Sunday, 18 January 2015

Wet dogs, kids, Nazis and roundabouts.

Note: This post was published in 2011, but the original was invaded by scammers to the point I copied the legitimate bits and deleted the original. :-)

We know what happens when a wet dog shakes itself and some always seems to get into your mouth! At the moment of impact have you wondered in what possible abominations your temporarily despised pet might have been rolling? Maybe you have, but then did you wonder at the forces that propel those contaminated droplets in your direction at speeds beyond your ability to avoid them?
Centripetal force, circular motion. That’s what it is. It is that force that makes a stone fly from a sling or a satellite stay up there.
Now, I direct your attention to a previous post that talked about the globe slowing a little (I postulated a change of 0.0137 seconds longer days by the year 2050) and then take your imagination back about four and a half billion years, when the whole glowing hot mess of oxides nitrogen and iron settled itself into orbit, third planet from its birth mother.

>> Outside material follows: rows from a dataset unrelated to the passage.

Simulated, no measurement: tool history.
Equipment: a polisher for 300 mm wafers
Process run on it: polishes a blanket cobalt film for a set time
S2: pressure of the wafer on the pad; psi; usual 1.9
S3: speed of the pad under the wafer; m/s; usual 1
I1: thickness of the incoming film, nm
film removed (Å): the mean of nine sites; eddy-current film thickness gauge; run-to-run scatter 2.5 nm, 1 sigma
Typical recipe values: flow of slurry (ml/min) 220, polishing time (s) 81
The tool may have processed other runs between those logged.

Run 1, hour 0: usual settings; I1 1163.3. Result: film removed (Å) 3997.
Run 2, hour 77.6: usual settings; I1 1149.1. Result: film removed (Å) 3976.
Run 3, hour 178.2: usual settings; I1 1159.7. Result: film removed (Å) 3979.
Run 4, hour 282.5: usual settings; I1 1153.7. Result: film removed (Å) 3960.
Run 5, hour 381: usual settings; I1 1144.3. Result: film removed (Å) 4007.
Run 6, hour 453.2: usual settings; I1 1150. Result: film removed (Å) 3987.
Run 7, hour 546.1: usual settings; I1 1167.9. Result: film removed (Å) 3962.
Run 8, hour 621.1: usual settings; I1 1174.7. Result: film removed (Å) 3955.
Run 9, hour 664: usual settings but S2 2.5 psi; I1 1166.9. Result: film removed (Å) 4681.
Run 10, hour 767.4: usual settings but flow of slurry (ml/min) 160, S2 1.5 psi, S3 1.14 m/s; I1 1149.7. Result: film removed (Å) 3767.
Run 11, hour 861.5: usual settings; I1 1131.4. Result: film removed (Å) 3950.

As mainly gases, imagine how much larger it would have been and how far from the axis its centre of spinning force must have been!
I am not about to try the math, but if we take ocean water again then imagine it all as vapour (steam to me and you), and if you like, include coal and oil, no longer buried, but in the atmosphere as CO2 , we realise that our planet would have been, by volume at least, predominately atmospheric gas, extending its weight hundreds, perhaps thousands of kilometres further out from where it is now, way below sea and ground level.

Don't go, because here is where the story really starts. It includes a confession of the method I used to teach ‘Conservation of Energy’ to otherwise disinterested eleven year olds.

We all went to the local park where there stood an old fashioned roundabout, all weathered wood and rusty tubing. That wonderful piece of scientific equipment is long gone, removed by Child Safety Nazis, possibly as a result of the use to which it was put by me. Nevertheless, let me confess what we did. It was really me, but I use the royal we to suggest shared responsibility.

We placed six of the smallest children at the centre, instructing them to hold on tightly no matter what. Then at the outer end of each of the six radiating bars, a larger child, with feet on the edge and body hanging out as far as possible, was instructed to listen for a signal from me. Other children spun the roundabout with its human appendages until they could impart no further energy.
Then, on the signal, the hangers-on pulled themselves towards the centre as quickly as they could.

What happened? Well, the whole system accelerated alarmingly and all were screaming with delight or terror until the signal was given for the moving bodies to slip back to the perimeter when it slowed again, allowing the guinea pigs off, to laugh hysterically, run for the washroom to vomit or demand a second go, depending on the strength of their stomachs or predilection to self harm.
But I guarantee their understanding of conservation of energy, levers and centripetal force were never forgotten.
So what has that got to do with the speed of rotation of our planet at its birth billions of years ago?

OK, let’s go find one of those old fashioned roundabouts and we can pretend we are water vapour and CO2 condensing towards the centre of the planet, and see what it does to its rotation.
Here it is expressed as a mathematical equation: v2 / r =a, where ‘a’ is centripetal acceleration, ‘v’ is velocity in meters per second, and ‘r’ is the radius of the circle in meters. Don't let that worry you. Suffice to say, any reduction in ‘r’ really gives ‘a’ some ‘wow’!

That suggests our planetary rotation speed has accelerated considerably over the last few billion years from when there might have been only a couple of hundred days or less in a year.
You understand? No? OK, climb onto the roundabout and hang on!

83 COMMENTS:

  1. Whacko Stafford, what a great experiment. I was one of the chuckeruppers. Those things always brought my lunch up. Where would that have ended up in the ancient scheme of things. Hopefully not returning to slap me in the face.

    As primary school teacher eons ago my only science experiment along these lines was to smack a very tiny and incredibly annoying grade onner so hard it nealy put him into orbit.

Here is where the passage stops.